No sooner had we sought to make these arguments than one of our fellow North Korea watchers experienced the restraints first-hand. We heard indirectly from Chad O'Carroll of NKNews that his KCNA Watch pages had been blocked in South Korea. Carroll outlines the case on his site.

Incredulous, we checked with a South Korean colleague, and lo and behold they were indeed blocked by an annoying pop-up message reminiscent of what we would expect in China (http://warning.or.kr/). The warning page informs the user that the page was blocked by the Korea Communications Standards Commission, the government censor. It also provides contact information to specific government agencies if there are inquiries; the operator of a blocked website can challenge the censorship within 15 days of its imposition. The reason in this case is presumably that the KCNA Watch pages provide direct access to North Korean media, which is forbidden under the National Security Law.
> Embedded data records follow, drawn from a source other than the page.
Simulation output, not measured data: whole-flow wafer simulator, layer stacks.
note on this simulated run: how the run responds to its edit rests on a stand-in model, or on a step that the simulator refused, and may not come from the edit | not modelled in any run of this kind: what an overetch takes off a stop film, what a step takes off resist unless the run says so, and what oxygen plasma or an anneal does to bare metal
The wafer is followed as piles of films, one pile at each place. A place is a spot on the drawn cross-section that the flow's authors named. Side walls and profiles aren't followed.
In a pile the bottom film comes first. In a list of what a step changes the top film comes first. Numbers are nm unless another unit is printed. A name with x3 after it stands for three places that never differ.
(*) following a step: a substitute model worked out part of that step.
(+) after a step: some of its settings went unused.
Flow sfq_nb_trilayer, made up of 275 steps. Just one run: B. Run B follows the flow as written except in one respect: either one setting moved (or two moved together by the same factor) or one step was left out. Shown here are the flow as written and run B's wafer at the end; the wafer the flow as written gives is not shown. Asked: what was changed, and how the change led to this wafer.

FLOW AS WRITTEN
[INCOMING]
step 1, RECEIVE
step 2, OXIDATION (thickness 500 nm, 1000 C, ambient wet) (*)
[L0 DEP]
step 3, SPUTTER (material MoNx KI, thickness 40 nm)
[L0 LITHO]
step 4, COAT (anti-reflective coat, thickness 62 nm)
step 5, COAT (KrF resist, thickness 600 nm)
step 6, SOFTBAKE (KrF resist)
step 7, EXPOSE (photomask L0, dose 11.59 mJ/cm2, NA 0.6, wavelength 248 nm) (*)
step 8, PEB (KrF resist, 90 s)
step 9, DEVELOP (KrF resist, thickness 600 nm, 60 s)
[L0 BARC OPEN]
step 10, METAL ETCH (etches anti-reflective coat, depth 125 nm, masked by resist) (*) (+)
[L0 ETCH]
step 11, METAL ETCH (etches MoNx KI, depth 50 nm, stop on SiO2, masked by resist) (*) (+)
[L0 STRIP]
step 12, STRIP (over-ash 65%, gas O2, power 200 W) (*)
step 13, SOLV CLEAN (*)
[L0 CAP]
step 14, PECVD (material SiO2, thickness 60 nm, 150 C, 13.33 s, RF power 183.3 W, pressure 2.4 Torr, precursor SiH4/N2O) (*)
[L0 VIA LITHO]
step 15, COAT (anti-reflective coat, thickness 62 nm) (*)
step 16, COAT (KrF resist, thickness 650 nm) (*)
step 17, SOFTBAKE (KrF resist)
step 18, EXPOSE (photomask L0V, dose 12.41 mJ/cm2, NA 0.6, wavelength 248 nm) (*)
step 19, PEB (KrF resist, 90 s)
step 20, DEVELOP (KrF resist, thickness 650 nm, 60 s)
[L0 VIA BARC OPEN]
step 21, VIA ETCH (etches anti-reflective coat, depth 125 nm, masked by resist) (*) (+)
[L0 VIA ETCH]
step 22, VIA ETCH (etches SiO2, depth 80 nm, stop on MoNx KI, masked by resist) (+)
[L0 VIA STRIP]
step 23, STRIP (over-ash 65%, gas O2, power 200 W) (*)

Do we have to go into any detail about how embarrassing this is? Thankfully, we can try to restrain ourselves and let Aidan Foster-Carter, Senior Research Fellow at Leeds, do the talking:

“I am dismayed to learn that access to NKNews.org's KCNA Watch pages has been blocked in South Korea.

This is an invaluable research tool for scholars. To ban it is thus utterly wrong and misguided on all counts.

The wider issue is that, as a mature democracy, South Korea should not be controlling what its citizens read in any way. Leave such censorship to dictatorships like North Korea.

The draconian National Security Law is long overdue for revision. This remains, I believe, the official position of both the UK and US governments. Their citizens might care to remind them of this.

Pending revision, the ROK authorities can choose how much of their scarce resources they devote to enforcing this absurd law.

With a new government committed to Trustpolitik with the North, it is especially anomalous and wrong to continue to block South Koreans from becoming better informed about North Korea. That includes accessing the DPRK's own websites.

Besides, North Korean self-presentation is overwhelmingly outlandish and unattractive: likelier to put people off than to attract followers. The idea that letting people read or view this stuff poses any kind of security threat to the ROK is completely ludicrous.”

We couldn’t have said it better.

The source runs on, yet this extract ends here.